Opinion: Political parties should not assume any demographic will back them forever
EDITOR'S NOTE: Boris Epshteyn formerly served as a Senior Advisor to the Trump Campaign and served in the White House as Special Assistant to The President and Assistant Communications Director for Surrogate Operations.
WASHINGTON (Sinclair Broadcast Group) - A crack is showing in traditional identity politics.
Historically, Democrats have prided themselves on getting overwhelming majority support from African Americans and young people.
You may have seen the recent positive exchanges between hip hop artist Kanye West and President Trump.
Kanye’s point is that he is free to endorse and support any politician he chooses. Kanye, correctly, does not believe his race should dictate his politics.
Let’s be honest, it’s not like Democrats have recently done much for African Americans in this country. If you look at some of the worst inner city conditions in America - Camden, Detroit, Chicago, Baltimore - these cities have been long time Democrat strong holds.
Young people may be breaking away from Democrats, as well. A recent poll conducted by Reuters and Ipsos shows that millennial support for Democrats has fallen by 9 percentage points in just two years, from 55 percent to 46 percent.

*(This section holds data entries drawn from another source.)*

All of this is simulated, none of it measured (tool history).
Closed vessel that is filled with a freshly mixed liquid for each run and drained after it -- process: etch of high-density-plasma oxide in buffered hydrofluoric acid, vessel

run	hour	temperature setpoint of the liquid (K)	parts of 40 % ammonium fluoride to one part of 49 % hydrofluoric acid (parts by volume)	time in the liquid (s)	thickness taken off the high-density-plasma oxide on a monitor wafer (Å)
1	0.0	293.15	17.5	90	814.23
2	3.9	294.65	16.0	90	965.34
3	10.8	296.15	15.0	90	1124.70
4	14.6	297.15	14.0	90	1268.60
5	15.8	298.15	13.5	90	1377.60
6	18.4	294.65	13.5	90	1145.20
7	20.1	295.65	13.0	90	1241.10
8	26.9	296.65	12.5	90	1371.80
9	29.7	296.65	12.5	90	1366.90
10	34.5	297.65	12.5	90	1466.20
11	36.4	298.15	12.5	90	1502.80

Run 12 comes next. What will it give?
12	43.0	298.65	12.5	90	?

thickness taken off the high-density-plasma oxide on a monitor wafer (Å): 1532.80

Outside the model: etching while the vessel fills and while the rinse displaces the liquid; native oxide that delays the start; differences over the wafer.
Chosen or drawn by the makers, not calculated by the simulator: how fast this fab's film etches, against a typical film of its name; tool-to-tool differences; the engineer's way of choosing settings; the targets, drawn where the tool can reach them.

Less than a majority of young people eligible to vote now support Democrats.
Why? It’s the economy. Two years ago, 12 percent more young people thought that Democrats had a better economic plan than Republicans. Now, that gap is only 2 percent. You better believe that tax cuts are going to make young people more and more open to voting Republican going forward.
Here is the bottom line: no party should assume that any group of a certain race, age or background is going to back it forever. Democrats have to put together a comprehensive message of why they deserve support, while Republicans have to outline achievements to gain those votes.